Delta E color difference is a measure of color difference. The L*a*b color space was designed with intention to represent colors in a perceptually uniform way, meaning some change in value should result in equal or very similar change in perception. Since the color space was designed with this intention, the original CIE 1976 Delta E was just cartesian distance between two point in color space. Along with more research it became clear the CIE 1976 had some deficiencies and was followed by improved version CIE 1994 Delta E. The latest revision is CIE 2000 Delta E and is far from being a simple equation. For the reader to understand the rest of the post, it is enough to know this equations is math intensive, accepts two 3-dimensional vectors, and returns a single scalar value.

So, with the CIE 2000 Delta E standard no longer being a simple calculation, implementing it in SQL became cumbersome. Jaza, author of the SO question, managed to implement it in SQL (kudos!), but even with CTEs the code is still incomprehensible. And the code is slow, too. SQL just wasn't made for this.
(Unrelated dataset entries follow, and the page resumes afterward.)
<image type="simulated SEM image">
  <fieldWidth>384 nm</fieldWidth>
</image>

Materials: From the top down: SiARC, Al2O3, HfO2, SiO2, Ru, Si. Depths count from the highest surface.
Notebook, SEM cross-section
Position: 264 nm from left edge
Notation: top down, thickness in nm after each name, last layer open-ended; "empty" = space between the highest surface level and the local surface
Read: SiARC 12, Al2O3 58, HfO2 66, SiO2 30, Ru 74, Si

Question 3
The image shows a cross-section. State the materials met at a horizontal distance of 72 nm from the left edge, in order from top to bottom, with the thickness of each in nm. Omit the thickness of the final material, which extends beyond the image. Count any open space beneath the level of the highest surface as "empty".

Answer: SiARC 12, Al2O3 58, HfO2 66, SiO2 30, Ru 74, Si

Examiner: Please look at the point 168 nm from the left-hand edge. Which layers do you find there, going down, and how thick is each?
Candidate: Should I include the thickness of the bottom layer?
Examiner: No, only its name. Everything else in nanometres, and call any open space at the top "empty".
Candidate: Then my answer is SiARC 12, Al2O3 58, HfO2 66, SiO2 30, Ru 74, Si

In an effort to speed this up, I tested several approaches. I tested Jaza's SQL implementation, plpgsql implementation and my custom PostgreSQL C extension (more about this in another post). PostgreSQL officially supports Python as a server side procedural language, so this is also something to evaluate. Python is diverse and offers several options for implementation, depending on your needs for performance: pure Python, numpy, numba, cython.

For testing I used several configurations: pure SQL function (as written by Jaza), plpgsql function, my PostgreSQL C extension, pure Python function, Python function using NumPy, then I used Python module as a container for functions, and additionally tried to see if I can make numba JIT work on the server side.

The results are interesting, but first the setup.

Implementations

SQL, plpgsql and C implementations are just functions and there's not much wiggle room.

There are several Python implementations:

inline pure

inline pure jitted

inline numpy

inline numpy jitted

module pure

module pure jitted

module numpy

module numpy jitted

cython module

"Inline" or "module" defines if the function body is defined inline in CREATE FUNCTION statement or in a separate Python module, which is imported at execution.

"Numpy" or "pure" signifies the functions uses colormath code (which in turn uses numpy) or a pure Python implementation.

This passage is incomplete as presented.